If you want take this lab course, please register before 24th of April via StudOn. For an overview of this course, click here. For questions, please contact Frank Zalkow.
The lab consists of:
Important notes:
All following lab courses take place in Room 3R3.06 (P1, LIKE):
Lab 1: Short-Time Fourier Transform and Chroma Features
26.04.2018: 12:30 – 16:30, 27.04.2018: 13:15 – 17:15
Lab 2: Pitch Estimation and Harmonic to Noise Ratio Estimation
17.05.2018: 12:30 – 16:30, 18.05.2018: 13:15 – 17:15
Lab 3: Speech Enhancement Using Microphone Arrays
07.06.2018: 12:30 – 16:30, 08.06.2018: 13:15 – 17:15
Lab 4: Speech Analysis
21.06.2018: 12:30 – 16:30, 22.06.2018: 13:15 – 17:15
Lab 5: Statistical Methods for Audio Experiments
05.07.2018: 12:30 – 16:30, 06.07.2018: 13:15 – 17:15
The objective of this lab course is to give students a hands on experience in audio processing. The lab is organised as follows:
The lab courses will be held weekly for each group and will be supervised by members of the AudioLabs team.
This document gives a small introduction to MATLAB. Rather than being comprehensive, we only introduces some basic functions that are needed in the subsequent lab courses.
For CME students it is required to have passed the MATLAB Preparation Programming Course Exam.
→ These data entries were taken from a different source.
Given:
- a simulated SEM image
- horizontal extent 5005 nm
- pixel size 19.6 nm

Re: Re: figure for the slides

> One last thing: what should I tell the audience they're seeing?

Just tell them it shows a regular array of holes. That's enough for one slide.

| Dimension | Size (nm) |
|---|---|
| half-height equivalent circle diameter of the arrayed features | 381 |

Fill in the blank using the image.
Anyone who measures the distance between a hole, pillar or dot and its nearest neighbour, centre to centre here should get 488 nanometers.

The Fourier transform, which is used to convert a time-dependent signal to a frequency-dependent signal, is one of the most important mathematical tools in audio signal processing. Applying the Fourier transform to local sections of an audio signal, one obtains the short-time Fourier transform (STFT). In this lab course, we study a discrete version of the STFT. To work with the discrete STFT in practice, one needs to correctly interpret the discrete time and frequency parameters. Using MATLAB, we compute a discrete STFT and visualize its magnitude in form of a spectrogram representation. Then, we derive from the STFT various audio features that are useful for analyzing music signals. In particular, we develop a log-frequency spectrogram, where the frequency axis is converted into an axis corresponding to musical pitches. From this, we derive a chroma representation, which is a useful tool for capturing harmonic information of music.
When looking at audio signals, one possible signal model is to distinguish between harmonic components and noise like components. The harmonic components exhibit a periodic structure in time and it is of course of interest to express this periodicity via the fundamental frequency F0, i.e. the frequency of the first sinusoidal component of the harmonic source. This fundamental frequency is closely related to the so called pitch of the source. The pitch is defined as how "low" or "high" a harmonic or tone-like source is perceived. Although strictly speaking this is a perceptual property, and is not necessarily equal to the fundamental frequency, it is often used as a synonym for the fundamental frequency. We will use the term pitch in this way in the remaining text. It is also of interest how the relationships in terms of energy between the harmonic and noise like components of an audio signal are. One feature expressing this relationship is the Harmonic to Noise Ratio (HNR). The estimation of the pitch and the HNR then can be used e.g. for efficiently coding the signal, or to generate a synthetic signal based on this and other information gained from analysing the signal. In this laboratory we will concentrate on a single audio source, and we will restrict ourselves to speech, which is the primary mode of human interaction. We will use this signals to develop simple estimators for both features and compare the results to state-of-the-art solutions for estimating the pitch and the HNR.
This module is designed to give the students a practical understanding of performing speech enhancement using microphone arrays and demonstrate the difference between different techniques. This module is closely related to the lecture Speech Enhancement given by Prof. Dr. ir. Emanuël Habets. In this exercise, the students will implement a commonly used spatial signal processing technique known as beamforming, and analyse the performance of two different beamformers, a fixed beamformer known as delay-and-sum beamformer and a signal-dependent beamformer known as minimum variance distortionless response (MVDR) beamformer, for a noise and interference reduction task. Their performances will be compared via objective measures to demonstrate the advantages of the signal-dependent beamformers.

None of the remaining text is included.